At the conclusion of this course, successful students will be able to:

Course Objectives

Students completing this course will learn to:

Books

Required

  • Keeling, Michael. Design It! From Programmer to Software Architect. Dallas, TX: Pragmatic Bookshelf, 2017. $27 (eBook), ISBN 9781680502091
  • Nygard, Michael. Release It! Design and Deploy Production-Ready Software. 2nd ed. Dallas, TX: Pragmatic Bookshelf, 2015. $26 (ebook), ISBN 9781680502398

Materials

Required

  • A blank, bound sketchbook of 100 pages or more
  • A wide-tipped black marker, like a Sharpie
  • An email account that you check daily
  • A browser- or cloud-based bookmarking scheme to aid your information management
  • A Basecamp account (invite will arrive via email); Basecamp, not Blackboard, will be where we coordinate our work and communication during and outside of class.
  • A GitHub account (see note about anonymity in the course technology policy below)
  • A personal computer, Unix-based (Linux, BSD, macOS) or virtualized to run a Unix-like OS, with the following software installed:
    • A plain-text editor capable of Ruby syntax highlighting and configured for UTF-8/Unicode character encoding and Unix-style line endings (LF), entabbed with spaces (two spaces per tab)
    • Firefox Developer Edition (free)
    • Git (free)

Special Needs

I make it my very top priority to create courses that are welcoming and accessible to all students. I will make additional reasonable accommodations for students with documented disabilities. In order to receive accommodations, students must obtain a letter of accommodation from the Center for Disability Resources. The Center for Disability Resources is located in IIT Tower, 3424 S. State Street - 3F3-1 (third floor, in the northwest corner across from the Student Health and Wellness Center). Contact the Center by telephone at 312-567-5744, by TDD at 312-567-5135, or via email at disabilities@iit.edu

Students who have any difficulty, either permanent or temporary, that might affect their ability to successfully participate in and complete the class should contact me privately, either in person or electronically, at the start of the semester or as a documented difficulty arises. I will adjust methods, materials, or deadlines as necessary to ensure equitable participation for all students.

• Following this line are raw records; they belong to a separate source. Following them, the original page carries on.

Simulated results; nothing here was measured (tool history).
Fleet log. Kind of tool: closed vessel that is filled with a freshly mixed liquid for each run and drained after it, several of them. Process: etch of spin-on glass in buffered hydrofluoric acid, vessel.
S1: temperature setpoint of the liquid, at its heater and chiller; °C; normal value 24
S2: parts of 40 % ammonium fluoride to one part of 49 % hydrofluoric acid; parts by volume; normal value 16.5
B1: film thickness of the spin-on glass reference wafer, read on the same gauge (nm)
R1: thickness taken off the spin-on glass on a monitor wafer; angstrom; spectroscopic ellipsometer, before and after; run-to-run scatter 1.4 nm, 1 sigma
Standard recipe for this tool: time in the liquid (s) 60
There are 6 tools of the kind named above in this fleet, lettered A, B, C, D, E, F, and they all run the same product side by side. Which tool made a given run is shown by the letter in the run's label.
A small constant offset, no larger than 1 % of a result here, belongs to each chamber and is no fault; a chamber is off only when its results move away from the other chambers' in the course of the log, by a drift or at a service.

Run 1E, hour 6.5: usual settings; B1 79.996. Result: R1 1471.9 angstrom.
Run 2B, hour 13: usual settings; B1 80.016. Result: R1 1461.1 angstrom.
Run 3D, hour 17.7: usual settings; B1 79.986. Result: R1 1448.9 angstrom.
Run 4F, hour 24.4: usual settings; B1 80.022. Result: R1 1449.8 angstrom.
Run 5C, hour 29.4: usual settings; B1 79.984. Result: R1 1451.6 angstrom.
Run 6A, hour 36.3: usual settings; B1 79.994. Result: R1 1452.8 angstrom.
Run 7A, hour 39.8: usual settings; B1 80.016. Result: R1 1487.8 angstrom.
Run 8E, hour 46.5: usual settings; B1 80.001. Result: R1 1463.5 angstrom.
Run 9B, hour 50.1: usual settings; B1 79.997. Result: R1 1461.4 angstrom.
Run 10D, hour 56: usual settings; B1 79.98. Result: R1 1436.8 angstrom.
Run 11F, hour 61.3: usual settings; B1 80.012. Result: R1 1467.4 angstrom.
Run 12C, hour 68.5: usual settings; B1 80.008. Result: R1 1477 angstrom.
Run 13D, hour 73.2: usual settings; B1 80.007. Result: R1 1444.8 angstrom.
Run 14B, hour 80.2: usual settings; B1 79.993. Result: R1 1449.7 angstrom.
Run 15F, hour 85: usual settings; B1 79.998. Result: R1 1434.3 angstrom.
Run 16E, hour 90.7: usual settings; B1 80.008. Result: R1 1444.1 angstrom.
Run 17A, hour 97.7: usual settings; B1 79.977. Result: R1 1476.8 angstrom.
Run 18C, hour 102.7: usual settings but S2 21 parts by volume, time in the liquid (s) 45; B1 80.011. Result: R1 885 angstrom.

Mental Health and Well-Being

It’s no secret that attending school while managing and balancing other life concerns is incredibly stressful and at times completely overwhelming. All of us, no matter how outwardly strong, successful, or put-together we might appear, struggle sometimes. Illinois Tech provides all students with a variety of free counseling services. I encourage all students to seek support and help from the Counseling Services unit of the Student Health and Wellness Center. Students facing a crisis situation, especially outside of the Counseling Services unit’s operating hours, may wish to call the National Suicide Prevention Lifeline at 1-800-273-8255. The Student Health and Wellness Center maintains a list of other emergency resources worth bookmarking.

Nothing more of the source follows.